It's like a special kind of Google that lets you search for parts based on their three-dimensional shapes," said Karthik Ramani, a professor of mechanical engineering and director of the Purdue Research and Education Center for Information Systems in Engineering, or PRECISE.

Company databases are sometimes so vast that employees are often unable to find a specific part, meaning a new part must be created from scratch.

"You are looking for the proverbial needle in a haystack," Ramani said. "You have to remember that product variety and complexity have increased drastically.

Just a single commercial airliner has more than a million unique parts. Such a search method could save millions of dollars annually by making it unnecessary to design parts anew and enabling you to mine for other knowledge, such as past decisions regarding costs and design advice about the part."

The method will be detailed in a research paper to be presented Thursday (4/1) during the 20th International Conference on Data Engineering in Boston, sponsored by the Institute of Electrical and Electronics Engineers' Computer Society. The paper was written by Ramani, doctoral student Kuiyang Lou and Sunil Prabhakar, an assistant professor of computer science.

"We take a 3-D model of a part and convert it into a bunch of small cubes called voxels, which stands for volume elements," Ramani said.

The system uses complex software algorithms to convert the voxels into a simplified "skeletal graph" based on "feature vectors," or numbers that represent a part's shape.

"Like our skeleton, it represents the bare bones of a part's shape and features, such as how many holes it contains and where the holes are located," Ramani said.

People can select an inventoried part that resembles the desired part and ask the system to find a "cluster" of like parts. Users also can sketch the desired part entirely from memory, or they can choose a part that looks similar from the company's catalog and then sketch modifications to that part. The system then assists in finding the desired part.

Not only will the system enable employees to find parts, but it will provide access to valuable background about how the part was produced, including details about machining and casting, which, in turn, provides information about how much it costs to make the part.

"Corporate memory is short," Ramani said. "People leave, managers come and go. They forget file names and project names. This type of system allows you to retrieve your own company's knowledge, your own company's history.

"Let's say there are 1.3 million parts in your inventory. If you are trying to design a part and you can find something similar that was produced in the past that has a lot of value."

Design engineers spend about six weeks per year looking for information on parts, he said.

"The shape-search system will allow engineers to cut this time down by as much as 80 percent," Ramani said.

A series of experiments in which people used the system to find parts showed that it has an accuracy of up to 85 percent.
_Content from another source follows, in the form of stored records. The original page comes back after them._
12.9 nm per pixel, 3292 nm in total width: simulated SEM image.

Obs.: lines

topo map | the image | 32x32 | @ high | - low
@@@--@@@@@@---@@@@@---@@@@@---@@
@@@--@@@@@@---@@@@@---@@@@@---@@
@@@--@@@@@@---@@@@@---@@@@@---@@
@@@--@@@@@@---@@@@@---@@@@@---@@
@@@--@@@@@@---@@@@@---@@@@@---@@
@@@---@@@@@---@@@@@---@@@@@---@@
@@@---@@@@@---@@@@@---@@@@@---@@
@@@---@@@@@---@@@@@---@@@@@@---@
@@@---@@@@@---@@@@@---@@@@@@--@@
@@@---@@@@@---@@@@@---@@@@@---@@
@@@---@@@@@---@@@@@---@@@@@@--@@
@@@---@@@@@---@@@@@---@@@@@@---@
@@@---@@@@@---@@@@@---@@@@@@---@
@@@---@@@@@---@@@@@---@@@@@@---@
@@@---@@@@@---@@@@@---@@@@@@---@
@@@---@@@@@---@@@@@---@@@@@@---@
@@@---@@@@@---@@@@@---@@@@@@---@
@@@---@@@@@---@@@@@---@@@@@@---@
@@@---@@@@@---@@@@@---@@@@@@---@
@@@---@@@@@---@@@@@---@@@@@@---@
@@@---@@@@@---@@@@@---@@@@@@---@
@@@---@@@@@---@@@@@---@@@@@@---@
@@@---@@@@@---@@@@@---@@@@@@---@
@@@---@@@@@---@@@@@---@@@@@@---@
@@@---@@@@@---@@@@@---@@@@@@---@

Findings being discussed during the conference deal with information about how the system indexes parts. The indexing represents parts on various levels of sophistication, ranging from the skeletal graphs to more complex, detailed information.

"It's very much like how you would index a book," Ramani said. "You take the geometry of the part, extract its features and then index it."

The system retrieves a group of parts that resemble the sketch entered into the search.

"Then we allow a person to tell the system which ones are the closest matches," Ramani said. "And as a result of that feedback, which we call relevance feedback, the system begins to understand a little bit more about what you are looking for and it starts focusing on that."

Simplifying parts into skeletal graphs is a critical factor that makes the shape-search system possible. The system also allows the user to fine-tune the search to specify aspects such as whether a part was created by casting or machining.

"So the search takes place through multiple representations of the part in a multistep process, which is very important," Ramani said. "This is not a simple, single-step approach that others have tried.

"We have created the first engineered-part search system. It takes into account the many design and production steps involved in making parts."

Relevance feedback requires algorithms that use "neural networks," or software that mimics how the human brain thinks.

"What you want to do is bridge the gap between what's in your head, your idea of what the part looks like, and what's in this huge inventory of parts," Ramani said. "That is not a trivial problem."

Experiments showed that the accuracy of the multistep search strategy was an average 51 percent higher than a single-step search.

The system is not quite ready for commercialization.

"We have solved significant problems, but there are remaining challenges," Ramani said.

The engineers are working with Zygmunt Pizlo, an associate professor of psychological sciences at Purdue, to help improve the system by incorporating information about human perception.

"Working with a psychology expert will help us design experiments aimed at bridging the gap between the human being and the system," Ramani said. "We are putting a lot of effort into improving the human interface."

The work has been funded by the Indiana 21st Century Research and Technology Fund, created by the state to promote high-tech research and development and to help commercialize innovations.

A patent has been filed, and a private company, Imaginestics Inc., in the Purdue Research Park, has agreed to license the technology.